Paul and Silas “spoke the word” to the jailer and his household. As a result, he and his household all believed in God. John Calvin comments on this verse here.

This same Apostle Paul concisely addressed the nature of this belief:

…If you confess with your mouth that Jesus is Lord and believe in your heart that God raised him from the dead, you will be saved. For with the heart one believes and is justified, and with the mouth one confesses and is saved. Romans 10:9-10 (ESV)

But, how are we to believe this? Is it by strength of will or a leap into the dark? Stepping back a bit, Calvin says we must first have faith to believe. What, then, is the nature of this faith? To this, the author of the letter to the Hebrews says:

…Without faith it is impossible to please him, for whoever would draw near to God must believe that he exists and that he rewards those who seek him. Hebrews 11:6 (ESV)
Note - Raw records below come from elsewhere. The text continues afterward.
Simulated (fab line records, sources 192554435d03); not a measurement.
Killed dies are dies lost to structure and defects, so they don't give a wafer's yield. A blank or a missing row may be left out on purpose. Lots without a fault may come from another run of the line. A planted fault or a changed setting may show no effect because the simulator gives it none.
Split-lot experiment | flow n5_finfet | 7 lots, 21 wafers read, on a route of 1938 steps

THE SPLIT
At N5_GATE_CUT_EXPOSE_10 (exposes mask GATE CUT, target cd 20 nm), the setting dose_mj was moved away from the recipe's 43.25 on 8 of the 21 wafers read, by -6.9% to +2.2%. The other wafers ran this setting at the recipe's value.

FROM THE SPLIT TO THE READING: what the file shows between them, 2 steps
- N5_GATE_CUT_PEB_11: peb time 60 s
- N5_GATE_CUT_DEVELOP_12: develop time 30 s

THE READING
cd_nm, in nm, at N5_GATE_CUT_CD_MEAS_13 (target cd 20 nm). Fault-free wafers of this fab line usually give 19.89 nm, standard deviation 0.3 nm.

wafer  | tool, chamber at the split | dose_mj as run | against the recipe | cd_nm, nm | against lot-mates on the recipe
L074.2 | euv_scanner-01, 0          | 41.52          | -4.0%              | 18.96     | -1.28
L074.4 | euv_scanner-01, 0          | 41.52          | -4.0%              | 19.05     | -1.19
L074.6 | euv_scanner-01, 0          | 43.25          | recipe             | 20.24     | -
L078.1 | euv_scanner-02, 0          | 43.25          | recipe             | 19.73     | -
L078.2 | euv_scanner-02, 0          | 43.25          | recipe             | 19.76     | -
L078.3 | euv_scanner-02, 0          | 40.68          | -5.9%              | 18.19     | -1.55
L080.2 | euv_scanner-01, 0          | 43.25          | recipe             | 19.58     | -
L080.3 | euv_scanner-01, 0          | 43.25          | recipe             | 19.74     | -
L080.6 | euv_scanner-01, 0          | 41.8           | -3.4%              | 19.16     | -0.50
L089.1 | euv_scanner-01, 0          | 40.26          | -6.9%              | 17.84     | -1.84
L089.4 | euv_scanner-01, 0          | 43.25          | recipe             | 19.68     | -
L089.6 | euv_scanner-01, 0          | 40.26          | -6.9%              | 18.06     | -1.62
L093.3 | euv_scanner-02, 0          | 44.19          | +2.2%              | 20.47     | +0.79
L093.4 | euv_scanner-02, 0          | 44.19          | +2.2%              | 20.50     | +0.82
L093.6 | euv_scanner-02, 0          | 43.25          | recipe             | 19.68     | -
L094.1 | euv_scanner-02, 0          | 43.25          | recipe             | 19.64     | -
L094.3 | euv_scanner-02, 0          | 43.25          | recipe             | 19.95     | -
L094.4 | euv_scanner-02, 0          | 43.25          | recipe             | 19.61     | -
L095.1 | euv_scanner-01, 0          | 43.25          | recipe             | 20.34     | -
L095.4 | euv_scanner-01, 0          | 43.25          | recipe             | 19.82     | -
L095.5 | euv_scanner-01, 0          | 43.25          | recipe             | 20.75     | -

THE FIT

Calvin explains the second clause of this verse this way:

…We ought to be fully persuaded that God is not sought in vain; and this persuasion includes the hope of salvation and eternal life.

And, it behooves us to recognize that God freely grants us this faith by His unmerited favor (i.e., grace) so that we might believe in Him:

For by grace you have been saved through faith. And this is not your own doing; it is the gift of God, not a result of works, so that no one may boast. Ephesians 2:8-9 (ESV)

Probing further, this belief was encapsulated in the Apostle’s Creed (as early as 180 AD):

  1. I believe in God the Father, Almighty, Maker of heaven and earth:
  2. And in Jesus Christ, his only begotten Son, our Lord:
  3. Who was conceived by the Holy Ghost, born of the Virgin Mary:
  4. Suffered under Pontius Pilate; was crucified, dead and buried: He descended into hell:
  5. The third day he rose again from the dead:
  6. He ascended into heaven, and sits at the right hand of God the Father Almighty:
  7. From thence he shall come to judge the quick and the dead:
  8. I believe in the Holy Ghost:
  9. I believe in the holy catholic church: the communion of saints:
  10. The forgiveness of sins:
  11. The resurrection of the body:
  12. And the life everlasting. Amen.

After controversies over God’s nature, a creedal statement, attributed to Athanasius of Alexandria and rooted in Augustine’s On the Trinity (415 AD), was formulated that encompassed right belief on the matter. The gist of the Athanasian creed is:

  • Whosoever will be saved, before all things it is necessary that he hold the catholic [i.e., all-embracing or universal] faith;
  • And the catholic faith is this: That we worship one God in Trinity, and Trinity in Unity;
  • Furthermore, it is necessary to everlasting salvation that he also believe rightly the incarnation of our Lord Jesus Christ.

The Nicene creed (381 AD) appears to combine significant elements of the prior two creeds:

I believe in one God, the Father Almighty, Maker of heaven and earth, and of all things visible and invisible.

And in one Lord Jesus Christ, the only-begotten Son of God, begotten of the Father before all worlds; God of God, Light of Light, very God of very God; begotten, not made, being of one substance with the Father, by whom all things were made.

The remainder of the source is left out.